The Gordian knot of global collaboration
Globalisation has been an imperative for all of us in the last couple of centuries, starting with the discovery of “new worlds”, the increase in global trade and the growth in many countries associated with it. There has always been a downside through globalisation, namely competition, which also imposed many challenges to our countries. For me the positive impacts of globalisation have always outweighed the negative ones. During the last couple of years we experience a lot of events, that have had negative effects on the global collaboration. The financial and economic crisis in 2008 caused many countries to care more for their own, national economy, or started to impose protective measures on other countries. Political turbulences in or between some countries (e.g. Brazil and Russia), economic saturation after a long period of growth in China has put the former powerhouse of the “BRIC” countries nearly to a hold. New developing economies, for example in the Asian-Pacific region or selected countries in Latin America and Africa have not yet reached the strength to replace the former key players. Poverty in many regions of the world, wars or terrorism caused many people to leave their homes, trying to reach a better place in America, Australia or Europe. Presently, there are more than 60 million people away from their homes. This causes many countries to close their borders, impose visa regulations or other protective measure to prevent migration to foster. Terrorism is another factor, that has sadly increased and hampered global collaboration. Religious tensions (e.g. in the Middle East), poverty and / or nationalistic riots have an adverse impact on global collaboration. The United Nations, founded to overcome these struggles after WWII, seems often to be misused or blocked by one or several of the super powers, having veto rights. Altogether, this is bad news for global collaboration. A change is needed.

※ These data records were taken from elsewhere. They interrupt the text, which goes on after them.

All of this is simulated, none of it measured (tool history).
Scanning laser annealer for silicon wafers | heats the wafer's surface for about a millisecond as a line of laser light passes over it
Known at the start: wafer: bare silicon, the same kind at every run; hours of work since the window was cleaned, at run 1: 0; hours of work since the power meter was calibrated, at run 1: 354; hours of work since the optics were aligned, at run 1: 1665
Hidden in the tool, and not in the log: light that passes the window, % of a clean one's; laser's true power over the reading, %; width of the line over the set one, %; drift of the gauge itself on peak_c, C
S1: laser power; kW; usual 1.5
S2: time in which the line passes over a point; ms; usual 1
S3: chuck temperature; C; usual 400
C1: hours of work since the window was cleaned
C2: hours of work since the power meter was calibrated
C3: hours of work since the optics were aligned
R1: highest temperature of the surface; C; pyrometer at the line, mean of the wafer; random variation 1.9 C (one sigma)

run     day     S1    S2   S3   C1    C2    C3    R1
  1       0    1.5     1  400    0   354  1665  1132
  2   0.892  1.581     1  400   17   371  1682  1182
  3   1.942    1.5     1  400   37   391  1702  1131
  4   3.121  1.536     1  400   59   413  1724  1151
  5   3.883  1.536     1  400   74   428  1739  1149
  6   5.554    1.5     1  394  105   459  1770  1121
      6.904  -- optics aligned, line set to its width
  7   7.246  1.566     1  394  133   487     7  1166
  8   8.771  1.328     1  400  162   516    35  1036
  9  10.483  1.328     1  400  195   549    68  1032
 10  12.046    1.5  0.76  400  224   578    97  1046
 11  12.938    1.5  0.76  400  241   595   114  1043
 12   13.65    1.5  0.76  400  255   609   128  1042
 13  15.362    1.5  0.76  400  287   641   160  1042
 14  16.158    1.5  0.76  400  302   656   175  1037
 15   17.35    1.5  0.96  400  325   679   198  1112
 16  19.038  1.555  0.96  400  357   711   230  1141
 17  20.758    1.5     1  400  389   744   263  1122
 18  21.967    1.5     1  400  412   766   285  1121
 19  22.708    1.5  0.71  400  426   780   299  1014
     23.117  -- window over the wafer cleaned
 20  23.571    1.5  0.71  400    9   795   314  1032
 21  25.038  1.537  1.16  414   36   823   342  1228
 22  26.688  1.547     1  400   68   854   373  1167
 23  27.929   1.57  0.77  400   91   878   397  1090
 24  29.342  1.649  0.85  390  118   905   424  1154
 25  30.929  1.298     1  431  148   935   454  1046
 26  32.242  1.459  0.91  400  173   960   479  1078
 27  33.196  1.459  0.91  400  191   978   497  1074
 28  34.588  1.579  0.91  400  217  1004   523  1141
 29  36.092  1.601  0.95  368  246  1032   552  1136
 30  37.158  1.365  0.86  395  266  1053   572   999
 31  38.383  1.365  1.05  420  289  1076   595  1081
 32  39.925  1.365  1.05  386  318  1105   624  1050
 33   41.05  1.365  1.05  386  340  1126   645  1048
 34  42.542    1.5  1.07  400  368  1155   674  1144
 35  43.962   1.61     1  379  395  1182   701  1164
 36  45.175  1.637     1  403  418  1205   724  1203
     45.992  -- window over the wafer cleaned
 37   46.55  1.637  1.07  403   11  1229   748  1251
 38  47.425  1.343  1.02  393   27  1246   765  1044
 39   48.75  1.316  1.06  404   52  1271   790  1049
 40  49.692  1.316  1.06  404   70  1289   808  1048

What we need is nothing else than a strategic change program for the globe, a new world order and vision. The Paris meeting of the United Nations showed, that if we understand the global challenges (e.g. global warming) and facilitate all countries to a mutual beneficial agreement, this helps to return to global collaboration. IPMA is another good example of how this could work for the global collaboration. A vision is an important starting point. The question is: what do we want to achieve. In our case, “… a world in which all projects succeed.” A mission, based on commonly shared values needs to show the direction of the activities and how everyone can help to achieve the joint vision. The values of IPMA highlight “diversity”, “respect” and “consensus”. This means, no one is better or more important than others, diversity is helping us all to achieve the vision. We need to lever this diversity (in all regards) to move forward. Respecting the others and trying hard to achieve consensus in decision making is another important aspect for a new era of global collaboration. This is tough, it requires strong facilitation skills, but the negotiations with Iran to overcome the sanctions are another example that a mutual beneficial agreement can be reached if all try their best to find a solution.
The next level of global collaboration requires building trust through networking, relationship building and exchange of experiences. This prevents conflicts through understanding the differences and making the most out of them, not using them as a “weapon” against each other. During my travels I experience a lot of countries, where all the religions live in perfect harmony together, they value each other’s beliefs and even try to experience and learn from them. Travelling to other countries, diving into their cultural habits, values and beliefs is a key for global understanding and collaboration. This should start in school, continue throughout our lives and be supported by our governments to a much greater extent. The global “organisation” should move away from a centralised, one-directional structure to a flexible network structure, that allows for regional collaboration or bilateral collaboration if applicable. The subsidiarity principle is important to apply and self-organisation to overcome the feeling of some countries, that only a few are “ruling”. The United Nations should be made responsible for the global change, we all can support to build a better world. We are trying to reach that in IPMA´s context, but I strongly believe, that it should also be done on the global level.